Rajiv is based out of Delhi-NCR and writes stories on startups, corporates, entrepreneurs of all kinds, and yes, marketing and advertising world. His ‘historic feats’ include graduation in history from Hansraj College, master's in medieval Indian history from Delhi University, and PG diploma in journalism from Bharatiya Vidya Bhavan. Another forgettable achievement was spending over a decade at The Economic Times as his maiden job. For the first seven years, he learnt the craft on the desk, and the remaining years were spent unlearning and writing for Brand Equity and ET Magazine. What keeps him going, and alive, apart from stories is the heavenly music of immortal legend RD Burman.
The Mehras: (Standing from left) Parichay, Ranbeer, Ajay and Kanav. SK Mehra and Rajesh (sitting, right) Image: Amit Verma
The year was 1989. Rajesh Mehra doesn’t remember the month, but the nasty incident is still vividly etched in his memory. A senior vice president of a five-star hotel in New Delhi had a cursory look at Mehra, who had taken a business appointment to pitch his three-year-old bathroom fitting brand. “How old are you?” the official asked curtly. Before Mehra could answer, came the retort. “You are just three. Come to me when you are seven,” the honcho muttered in an insulting tone. It didn’t end there. “I don’t want to use a brand that is not established and might disappear over the next few years,” he went on.
A dejected Mehra didn’t utter a word despite the subjugation. Rejections, after all, weren’t alien to him those days. For the record, he was 31 then. “Nobody was willing to give a chance to a fledgling brand,” recalls Mehra, who chose to look at the silver lining instead. “I took the challenge of keeping the brand running,” recounts Mehra, who set up the company along with brothers SK Mehra and Ajay Mehra in 1986.
Mehra’s resolve was tested to the hilt time and again. In spite of having rich experience in the business—Mehra’s father had started a bathroom fitting business way back in 1960 with a brand called Essco Haryana—retailers, distributors and consumers didn’t trust an upstart. “We had to persuade consumers to travel 30 kilometres from Delhi to visit our store in Lal Darwaza Bazaar (Walled City),” he tells Forbes India. “The first few years were extremely tough.”
The persistence and hard work eventually paid off. While it took over two decades for the brothers to touch sales of ₹500 crore (in 2009), growth since then has been rapid.
In 2011, Jaquar crossed ₹1,000 crore. In four years, it had doubled the top line. And last year, it reached the ₹3,000 crore threshold. The group closed fiscal 2019 with revenues of ₹3,588 crore, and claims to be profitable. The next target is to hit $1 billion (roughly ₹7,000 crore) by 2022.

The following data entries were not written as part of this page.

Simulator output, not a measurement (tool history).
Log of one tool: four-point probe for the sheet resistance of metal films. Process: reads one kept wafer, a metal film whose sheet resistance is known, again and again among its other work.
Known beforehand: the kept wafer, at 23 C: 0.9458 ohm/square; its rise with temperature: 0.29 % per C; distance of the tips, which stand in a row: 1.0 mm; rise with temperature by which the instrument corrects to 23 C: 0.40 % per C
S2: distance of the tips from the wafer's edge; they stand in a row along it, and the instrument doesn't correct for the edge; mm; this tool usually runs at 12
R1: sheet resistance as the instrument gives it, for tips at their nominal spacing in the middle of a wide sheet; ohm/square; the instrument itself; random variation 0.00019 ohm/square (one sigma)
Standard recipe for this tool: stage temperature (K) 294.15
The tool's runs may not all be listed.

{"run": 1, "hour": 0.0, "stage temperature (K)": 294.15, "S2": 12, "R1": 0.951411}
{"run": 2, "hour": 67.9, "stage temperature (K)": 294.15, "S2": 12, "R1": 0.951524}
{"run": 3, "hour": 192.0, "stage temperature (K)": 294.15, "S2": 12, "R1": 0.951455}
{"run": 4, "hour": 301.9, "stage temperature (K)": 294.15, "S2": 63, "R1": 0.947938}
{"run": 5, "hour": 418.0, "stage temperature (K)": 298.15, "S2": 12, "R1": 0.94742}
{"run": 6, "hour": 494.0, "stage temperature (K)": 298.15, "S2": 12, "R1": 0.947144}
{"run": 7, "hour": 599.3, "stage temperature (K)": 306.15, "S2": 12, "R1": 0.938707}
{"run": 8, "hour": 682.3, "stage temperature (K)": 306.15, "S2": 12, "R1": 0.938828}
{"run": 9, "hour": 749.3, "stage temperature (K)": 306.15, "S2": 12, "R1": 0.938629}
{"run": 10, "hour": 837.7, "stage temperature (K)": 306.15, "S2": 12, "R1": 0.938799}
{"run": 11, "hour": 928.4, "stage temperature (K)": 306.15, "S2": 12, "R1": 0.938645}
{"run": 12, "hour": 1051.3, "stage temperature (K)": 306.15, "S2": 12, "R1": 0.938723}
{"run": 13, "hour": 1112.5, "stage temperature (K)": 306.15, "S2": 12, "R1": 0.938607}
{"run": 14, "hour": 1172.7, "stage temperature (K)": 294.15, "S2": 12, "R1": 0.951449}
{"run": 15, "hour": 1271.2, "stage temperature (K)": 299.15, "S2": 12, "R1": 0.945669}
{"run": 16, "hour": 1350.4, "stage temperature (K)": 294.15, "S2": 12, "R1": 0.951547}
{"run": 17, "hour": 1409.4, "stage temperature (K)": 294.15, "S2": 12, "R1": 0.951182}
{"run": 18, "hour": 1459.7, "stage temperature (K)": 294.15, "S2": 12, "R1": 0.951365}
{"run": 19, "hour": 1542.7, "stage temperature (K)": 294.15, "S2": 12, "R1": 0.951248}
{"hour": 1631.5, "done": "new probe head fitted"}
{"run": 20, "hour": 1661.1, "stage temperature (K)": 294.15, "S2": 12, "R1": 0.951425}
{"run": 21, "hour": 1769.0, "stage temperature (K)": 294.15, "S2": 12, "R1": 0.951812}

The astronomical pace of growth has propelled Rajesh Mehra on to the Forbes India Rich List for the first time this year. Ranked at No 95, his net worth is pegged at $1.5 billion.
From a single brand, the group now has a bouquet of offerings: Jaquar dominates in the premium segment, Artize is the label at the luxury end, Essco is the price warrior in the value segment and the flagship brand has been extended to lighting.
Jaquar boasts of a presence across 45 countries, produces 28 million bath fittings every year, has a headcount of over 10,000 across the globe, has built six manufacturing units, including one in South Korea, and rolled out signature showrooms in cities such as London, Milan, Addis Ababa and Moscow. “We are proudly made in India, and for the world,” says a beaming Mehra. “Now we are a well-accepted, and well-respected global brand.”
There’s not much that can stop Jaquar’s relentless growth—not even a challenging real estate market in India over the last few years, and an ongoing slowdown in consumption. The magic mantra, Ajay Mehra points out, is simple: A diamond is a diamond because it doesn’t crack under pressure. “We kept hunting for opportunities,” he explains.
New designs and ranges for value as well as premium consumers in bathroom fittings and in lighting have allowed Jaquar to buck the slowdown. “The idea is to keep investing and woo consumers with fresh offerings,” says SK Mehra, who is director and promoter, (technical), Jaquar. Every year, the Mehras plough back $60-70 million into expanding the business.
With the bathroom fitting business in auto-pilot mode, the Mehras are now focusing on the lighting division for exponential growth. “We are investing heavily in the lighting business—some ₹150 crore—where we see huge growth over the next few years,” he adds. The target is to grow lighting from ₹200 crore in 2018 to ₹1,000 crore by 2022.
What has worked brilliantly for Mehras, according to marketing experts, is an early realisation that Indians, across the country, are getting aspirational, and yearning for world-class products. A bathroom, reckons brand consultant Jagdeep Kapoor, is a personalised room in the home. The bathroom over the years has become an extension of the bedroom and drawing room. “Indians want their bathrooms to be world class, too. Jaquar seized the opportunity and created an ultra-premium brand,” he avers.
Jaquar is present in 45 countries and produces 28 million bath fittings every year
Another factor that propelled the business was focusing on superior quality and creating an aspirational imagery that only foreign brands could so far crack in India. “It broke the fallacious perception that Indian brands are a misfit in an aspirational bathroom,” explains Ashita Aggarwal, professor of marketing at SP Jain Institute of Management & Research. High-quality products, backed by aggressive advertising and marketing, have not only added to the lure of the brand but also pushed it across the country. “Many still don’t know that Jaquar is an Indian entity. This is the brand's biggest achievement,” she says.
In their eternal quest to push the envelope, brand experts sound a word of caution for the Mehras: To resist the temptation to keep extending the brand. “It would dilute the brand aspirations and make it vulnerable,” says Kapoor.
Rajesh Mehra, for his part, still sees opportunity. Clearly, the prospect of adversity gets his adrenaline pumping. “When the going gets tough, the tough get going,” he smiles, underlining the philosophy that the Mehras have adhered to for decades. Perhaps now one could alter it to: Even when the going is smooth, the tough continue to get going.